Watched the latest episode yesterday. It was good as usual, but there's something about this season that seems a little rushed to me. It's like Weiner is working overtime to fit in a lot of character development and closure over the course of the final 7 episodes. The theme of this episode seemed to be "everyone shits on Don." First Roger shits on Don's hair, then Peggy shits on Don's mentorship, then the real estate agent shits on Don's "sad" apartment, then Mathis shits on Don's personality, then Sally shits on Don's womanizing.
We get it, already. Don is a flawed human being. That's been perfectly clear over the last 7 seasons, no need to repeatedly slam it in our faces.

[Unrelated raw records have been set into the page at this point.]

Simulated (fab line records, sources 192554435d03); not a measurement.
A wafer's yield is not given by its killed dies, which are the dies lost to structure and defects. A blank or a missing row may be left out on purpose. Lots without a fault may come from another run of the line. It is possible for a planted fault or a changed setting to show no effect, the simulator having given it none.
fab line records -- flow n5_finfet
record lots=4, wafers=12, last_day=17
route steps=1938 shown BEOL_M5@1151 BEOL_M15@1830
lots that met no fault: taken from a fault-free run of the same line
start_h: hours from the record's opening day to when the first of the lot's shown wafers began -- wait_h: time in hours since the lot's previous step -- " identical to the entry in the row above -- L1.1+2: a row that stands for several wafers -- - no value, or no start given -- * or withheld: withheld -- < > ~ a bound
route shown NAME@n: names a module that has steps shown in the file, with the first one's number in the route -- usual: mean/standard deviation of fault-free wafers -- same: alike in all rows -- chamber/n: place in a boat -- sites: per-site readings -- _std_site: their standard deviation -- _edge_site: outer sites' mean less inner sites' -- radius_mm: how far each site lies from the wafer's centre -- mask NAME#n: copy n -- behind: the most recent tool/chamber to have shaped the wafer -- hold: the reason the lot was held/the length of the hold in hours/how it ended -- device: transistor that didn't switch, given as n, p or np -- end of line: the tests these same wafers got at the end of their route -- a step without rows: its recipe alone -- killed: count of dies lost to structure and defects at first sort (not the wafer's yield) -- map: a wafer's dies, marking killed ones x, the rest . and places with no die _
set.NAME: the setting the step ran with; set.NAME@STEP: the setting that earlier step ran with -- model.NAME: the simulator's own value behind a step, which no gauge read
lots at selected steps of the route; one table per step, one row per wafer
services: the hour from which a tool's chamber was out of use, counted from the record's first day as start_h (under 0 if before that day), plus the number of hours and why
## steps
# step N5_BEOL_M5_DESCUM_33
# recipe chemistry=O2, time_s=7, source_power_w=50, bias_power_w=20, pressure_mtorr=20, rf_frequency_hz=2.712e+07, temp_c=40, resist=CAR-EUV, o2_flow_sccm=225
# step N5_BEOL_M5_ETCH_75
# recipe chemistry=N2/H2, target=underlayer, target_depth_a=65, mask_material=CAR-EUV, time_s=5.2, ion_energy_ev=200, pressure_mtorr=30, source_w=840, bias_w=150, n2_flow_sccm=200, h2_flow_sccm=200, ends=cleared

I think the first half of Season 7 did a good job of slowly and subtly outlining how Don's life is falling apart, with his escalating affair and Sally finding out about it. It felt like the culmination of Don's womanizing past, where it all comes crashing down around him. With the second half of the season it feels like the writers are just sprinting to close out all the characters' arcs. Within the span of two episodes Peggy meets her dream guy and Joan meets her dream guy, and the initial meetings don't happen organically but rather through fortuitous circumstance. At the beginning of an episode we learn that Don is selling his apartment and by the end of the episode it has been sold. All of a sudden everyone is telling Don how much he sucks, as if a switch has been flipped and people finally have the ability to verbalize how they feel about him. Ken's writing, which has been a dormant plot point for God knows how many years now, all of a sudden rushes up as this massive driving force that ties into unhappiness at home, him being fired, and then immediately being offered a superior job. For a show that has been a slow burn for 6.5 seasons, everything just feels like it's rushing at light speed and it's pretty jarring.
I dunno. It's still better than any other show on television, but I definitely feel like the last few episodes have been pretty shaky. Hopefully the remaining episodes don't feel quite as forced as the last three.